I gave you a link which shows you how to work out the integrand and do the conversion.
You have to scroll down to the bit where it shows you the example related to your problem.
I suspect you are still thinking in terms of integrating some function provided. Get that out of your head - the dS takes care of that for you. (Either that or you forgot to do the cross product...)
The thinking:
In general - when you have a flat area to calculate, you stamp the area with small squares and count them. dS is that small area. If the rea is flat then the sides of the small squares are dx and dy then the surface area of each is dS=dxdy. The Area of the whole surface is the sum of all the little areas like this:
\int_{Y} \int_{X} dxdy ... where X and Y represent the limits of integration.

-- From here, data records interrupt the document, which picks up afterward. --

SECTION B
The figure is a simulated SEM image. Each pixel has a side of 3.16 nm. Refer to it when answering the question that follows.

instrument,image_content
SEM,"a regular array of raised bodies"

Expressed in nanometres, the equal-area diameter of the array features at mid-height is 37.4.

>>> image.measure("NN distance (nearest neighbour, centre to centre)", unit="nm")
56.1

Notice how there is apprently no function to integrate? The function in question is g(x,y)=1 - because the surface is flat, it's slope in the x and y directions is 1.
The area below a function in the x-y plane is a special case of this that simplifies to a single integral - so it is easier to teach.
As a double integral, the area under f(x) is:
\int_{a}^{b} \int_{y=0}^{y=f(x)} 1dydxIf the area is not flat, then you project the squares onto the surface - so they look like parallelograms - the sides will be longer depending on the slope of the surface in their directions (hint: partial derivatives) and dS will be in terms of dxdy but modified for the area of a parallelogram. Which is basically what you've just done.
But you can also do this in other coordinate systems.
In polar coords, a small area at position (r,\theta) from the z axis, in a plane perpendicular to the z axis, which covers a distance \Delta r in the r direction, and an angle \Delta \phi in the \phi would be roughly dS=(r\Delta \phi) \Delta r - can you see why? In the limit that \Delta \phi and \Delta r are very small, then this area is exact with:
dS = r dr d\phi
BUT: the surface is not flat!
A parabaloid about z in cylindrical-polar coords would be:
z=a(r+b)^2
So the slope varies in the r direction - making the sides of dS longer in the r direction.
A quick sketch of the situation will help.
(BTW: You'll have noticed how useful LaTeX is by now - it is really worth learning.)